Capitol Hill

Death to the death tax


As Benjamin Franklin said in 1789: "In this world, nothing can be said to be certain except death and taxes." Sadly, his words hold true 226 years later as the federal government continues to tax estates after death.

For many family-owned businesses, the estate tax is a real and heavy burden, causing families to spend thousands of dollars on estate planners, accountants and life insurance policies to protect their businesses for future generations or stockpile profits to soften the blow when the federal government comes calling. This leads to more money being left on the sidelines rather than being reinvested in growing a business or creating new jobs.

Given that most of the value in construction businesses is tied to illiquid assets such as land, buildings and equipment, it is difficult for many businesses to pay the taxes outright. As such, new owners often are forced to sell these assets or the business itself to pay the tax.

A fight to repeal

NRCA has been a member of the Family Business Estate Tax Coalition for a number of years. The coalition's goal is to ultimately repeal the estate tax. Currently, businesses are taxed at 40 percent after a $5 million exemption per spouse indexed for inflation. For 2015, that equals $5.43 million per spouse.

Recently, legislation was introduced in the House and Senate that would fully repeal the estate tax. In the House, Congressmen Kevin Brady (R-Texas) and Stanford Bishop (D-Ga.) are championing the bill, while Senator John Thune (R-S.D.) is leading the charge in the Senate.

In March, a House Ways and Means subcommittee held a hearing on this issue and heard testimony from family farmers and business owners about the effects the estate tax has had on them. They spoke about the constant fear that a loved one would pass away and that they would be faced with a huge tax bill on top of coping with their loss and keeping the business running.

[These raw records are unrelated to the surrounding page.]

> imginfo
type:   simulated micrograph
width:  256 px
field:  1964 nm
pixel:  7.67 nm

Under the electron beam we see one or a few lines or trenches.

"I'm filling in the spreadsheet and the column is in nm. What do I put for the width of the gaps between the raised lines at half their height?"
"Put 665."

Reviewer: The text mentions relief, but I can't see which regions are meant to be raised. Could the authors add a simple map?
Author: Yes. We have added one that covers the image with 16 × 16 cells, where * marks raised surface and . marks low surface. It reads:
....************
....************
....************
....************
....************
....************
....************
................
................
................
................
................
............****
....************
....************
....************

Full repeal of the estate tax is almost universally supported by Republicans. Even some Democrats acknowledge the need to protect small businesses, but most are more concerned with protecting only family farms and insist the "rich pay their fair share."

The coalition argues family businesses already pay a number of taxes, including income, sales, payroll and property taxes. Yet Democrats believe the government can allocate dollars better than a business owner trying to operate a family business.

President Obama repeatedly has attempted to change the estate tax. In his fiscal year 2016 budget, he called for a return to the 2009 estate tax levels of a $3.5 million exemption, not indexed for inflation, and a 40 percent tax rate.

Before that, as part of his tax reform proposal, he called on Congress to "close the trust fund loophole" by changing the tax treatment of certain inherited assets by requiring capital gains taxes to be paid on a "carry-over basis" rather than a "stepped-up basis." The stepped-up basis for inherited assets refers to the fact that capital gains on assets held until death are taxed only on gains incurred after the property has been received.

Slow progress

Sadly, Washington, D.C., has been crippled by partisan gridlock for a number of years because of political gamesmanship. The last time the House voted to repeal the death tax was 2005. The bill overwhelmingly was supported in the House, but it failed to reach the Senate floor for a vote. Since 2005, a number of new pro-business members of Congress have prompted a groundswell of support to bring this legislation up for a vote this Congress.

During the Senate budget debate earlier this year, Thune offered a nonbinding amendment that tested senators' support on whether to repeal the estate tax. The amendment passed 54-46, with one Republican voting against the measure and only one Democrat supporting it. This still falls six votes shy of the threshold needed to move forward in the Senate. However, a vote would likely pass the House of Representatives. It is expected President Obama would veto any repeal legislation that made it to his desk.

While efforts to pass the legislation as a standalone bill continue, there still is the overall goal to reform the nation's tax code. In comments submitted to the two tax-writing committees, NRCA has advocated any proposal should include fully repealing the estate tax.

Although real tax reform is not likely to happen during this Congress given the philosophical differences in tax policy between Democrats and Republicans, it is incredibly important NRCA continue to actively engage with lawmakers to highlight specific concerns the roofing industry has with any proposal that may be used as a blueprint in future legislation.

Andrew Felz is NRCA's manager of federal affairs.